Sterling Financial knows how to work out the best investment strategies for you. Daniel, our in-house investment analysis expert, has the knowledge and experience to manage investments in a proactive manner through both direct assets and wholesale investment funds.

Investment strategy

One of your most important duties as Trustee of your SMSF is to establish an investment strategy for your fund that considers the retirement needs of all fund members to ensure it continues to match your goals and objectives.

Our investment process

We follow a structured investment process. The fund strategy is reviewed in our quarterly meetings and relies on a common sense approach. Our advanced quantitative and qualitative approach seeks to make the most of return opportunities while balancing the true underlying risk exposure.

Stage 1


In your important first consultation with us we develop a strong understanding of your financial needs and objectives as well as relevant personal and financial circumstances. We consider your tolerance to risk, your investment time frame and your objectives. We can then identify your risk profile and recommend a fund strategy, including why we recommend particular strategies.

Stage 2


We build your tailored investment portfolio based on your risk profile (identified in the planning stage). As part of our overall focus on risk management we invest across a diversified range of assets including cash, fixed interest, infrastructure, property and Australian shares.

Stage 3

Monitoring and reviewing

We view your investment portfolio as a work in progress – it needs to be flexible enough to cater for changes in your circumstances and investment preferences. We schedule regular face-to-face meetings every 3 months so you have the opportunity to restate your investment objectives, time frame and attitude to investment risk. We also evaluate the performance of your portfolio and report on your investment as part of this regular review and analysis process. Basically, we want to be confident that your investment continues to match your needs.

Risk management

We are strongly focused on risk management across all aspects of our advice.

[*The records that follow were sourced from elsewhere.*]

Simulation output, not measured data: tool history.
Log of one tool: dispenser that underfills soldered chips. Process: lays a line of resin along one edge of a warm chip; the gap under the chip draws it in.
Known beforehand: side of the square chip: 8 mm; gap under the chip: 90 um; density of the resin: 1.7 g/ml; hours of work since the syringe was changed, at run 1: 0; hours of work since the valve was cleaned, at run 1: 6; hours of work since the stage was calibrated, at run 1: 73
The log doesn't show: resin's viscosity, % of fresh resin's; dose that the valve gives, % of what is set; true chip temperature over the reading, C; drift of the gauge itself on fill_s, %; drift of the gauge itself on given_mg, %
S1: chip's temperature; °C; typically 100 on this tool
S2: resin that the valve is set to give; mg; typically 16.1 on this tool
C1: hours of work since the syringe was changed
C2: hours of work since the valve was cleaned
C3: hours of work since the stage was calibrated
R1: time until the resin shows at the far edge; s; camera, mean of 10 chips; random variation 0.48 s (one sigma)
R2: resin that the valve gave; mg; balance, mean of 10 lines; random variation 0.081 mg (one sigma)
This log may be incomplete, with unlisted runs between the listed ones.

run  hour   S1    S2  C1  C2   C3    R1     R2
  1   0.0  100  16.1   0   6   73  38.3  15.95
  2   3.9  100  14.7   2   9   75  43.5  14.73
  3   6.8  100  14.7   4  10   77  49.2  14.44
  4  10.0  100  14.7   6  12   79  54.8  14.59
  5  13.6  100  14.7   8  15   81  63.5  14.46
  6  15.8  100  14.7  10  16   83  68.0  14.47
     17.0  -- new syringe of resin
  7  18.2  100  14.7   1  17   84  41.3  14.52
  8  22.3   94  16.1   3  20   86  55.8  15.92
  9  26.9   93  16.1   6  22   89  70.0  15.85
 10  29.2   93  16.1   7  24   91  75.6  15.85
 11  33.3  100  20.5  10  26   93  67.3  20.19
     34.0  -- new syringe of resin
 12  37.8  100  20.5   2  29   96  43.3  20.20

Two important tools for managing portfolio risk:

Long-term strategic asset allocation

One of the most important things when building your portfolio is deciding how your fund allocates your money across each asset class. This decision can affect as much as 80% of your investment performance. Setting a benchmark long-term asset allocation will help identify the risks and help ensure your fund achieves the desired outcome. We take a proactive and dynamic approach to asset allocation that takes into account changes in our medium-term outlook for asset class returns due to the impact of a changing economic environment.

Long-term strategic asset allocation

One of the best ways to reduce risk exposure is by spreading your money across a range of assets. You can achieve diversification in a number of ways: invest across a range of asset classes; hold a spread of investments within an asset class (such as different industries or companies); and use managed fund investments (when required) to capture a larger basket of assets than you would typically be capable of doing directly.